We love to share recipes of various Afro multicultural cuisines, to celebrate the rich and delicious variety of food from the motherland and the motherland diaspora. This week on our Afro Cuisine recipe is called Zigni Berbere or Zigne Berbere. It is another #TastyThursday and we want you to savor a taste of Africa. You can search for the ingredients in African stores around you; or better still take a trip to Africa and give your tastebuds a treat.
Zigni Berbere is a beef stew dish that is very popular in Eritrean cuisine! It is made with tomatoes, red onions, and a special spice blend called Berbere. The stew is traditionally eaten with injera, a spongy flatbread made from fermented batter. The grain used is called tef and isn’t widely available; so if you don’t find tef at the local Afro store; feel free to serve with regular flatbreads or rice instead.
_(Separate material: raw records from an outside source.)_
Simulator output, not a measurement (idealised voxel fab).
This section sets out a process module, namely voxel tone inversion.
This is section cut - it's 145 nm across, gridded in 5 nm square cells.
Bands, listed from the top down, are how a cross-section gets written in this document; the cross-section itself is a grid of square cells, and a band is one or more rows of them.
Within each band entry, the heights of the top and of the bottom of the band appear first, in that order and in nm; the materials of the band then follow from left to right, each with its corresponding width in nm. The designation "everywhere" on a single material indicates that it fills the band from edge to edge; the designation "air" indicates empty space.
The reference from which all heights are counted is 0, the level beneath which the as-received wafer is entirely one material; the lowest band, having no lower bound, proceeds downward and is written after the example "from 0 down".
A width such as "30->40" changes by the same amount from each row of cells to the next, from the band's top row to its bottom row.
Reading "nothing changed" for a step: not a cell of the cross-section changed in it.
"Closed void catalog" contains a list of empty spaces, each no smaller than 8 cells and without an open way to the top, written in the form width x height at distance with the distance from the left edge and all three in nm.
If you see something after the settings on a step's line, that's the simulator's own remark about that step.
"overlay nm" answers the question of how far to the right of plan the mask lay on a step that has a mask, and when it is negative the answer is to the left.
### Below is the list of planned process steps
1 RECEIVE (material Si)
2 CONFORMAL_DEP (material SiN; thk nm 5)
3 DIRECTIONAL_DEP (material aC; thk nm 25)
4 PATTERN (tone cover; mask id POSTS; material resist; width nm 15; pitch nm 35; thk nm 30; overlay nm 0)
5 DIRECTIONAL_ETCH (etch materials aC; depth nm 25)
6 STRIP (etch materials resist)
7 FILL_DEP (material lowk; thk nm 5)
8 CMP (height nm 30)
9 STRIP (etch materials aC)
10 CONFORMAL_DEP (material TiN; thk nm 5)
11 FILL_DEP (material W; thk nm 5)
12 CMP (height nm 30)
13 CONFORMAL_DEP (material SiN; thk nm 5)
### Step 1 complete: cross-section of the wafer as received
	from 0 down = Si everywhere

Ingredients For Zigni Berbere
- 50ml vegetable oil
- 2 large onions, chopped
- 4 garlic cloves, crushed
- 1k free-range skinless and boneless chicken thighs, cut into cubes
- 2 x 400g tins plum tomatoes
- 2 beef stock cubes
- 1 tbsp tomato paste
- 125ml dry red wine (optional)
- Bunch fresh coriander, roughly chopped, plus extra to serve
- Lemon wedges to serve
- Eritrean injera flatbreads (or regular flatbreads) or rice and a green salad to serve
For Berbere pepper
- 1 teaspoon ground ginger
- 1 teaspoon ground fenugreek
- 1 teaspoon ground black pepper
- 1⁄2 teaspoon ground coriander
- 1⁄2 teaspoon ground cardamom
- 1⁄4 teaspoon ground cloves
- 1⁄4 teaspoon ground allspice
- 1⁄8 teaspoon ground cinnamon
- 1 tablespoon Salt
- 7 tablespoons mixed mild and hot paprika
- In a large pan, heat a glug of oil. Add the onions and fry for 5 minutes until starting to colour, then add the garlic and fry for 2-3 minutes more or until the onions are golden.
- Mix the berbere ingredients in a small bowl and set aside (or see tip). Add the chicken to the onions and fry, turning, until starting to colour. Add the remaining ingredients, including the berbere blend, and simmer gently until the meat is tender (1-1½ hours). Taste, season and serve with the accompaniments.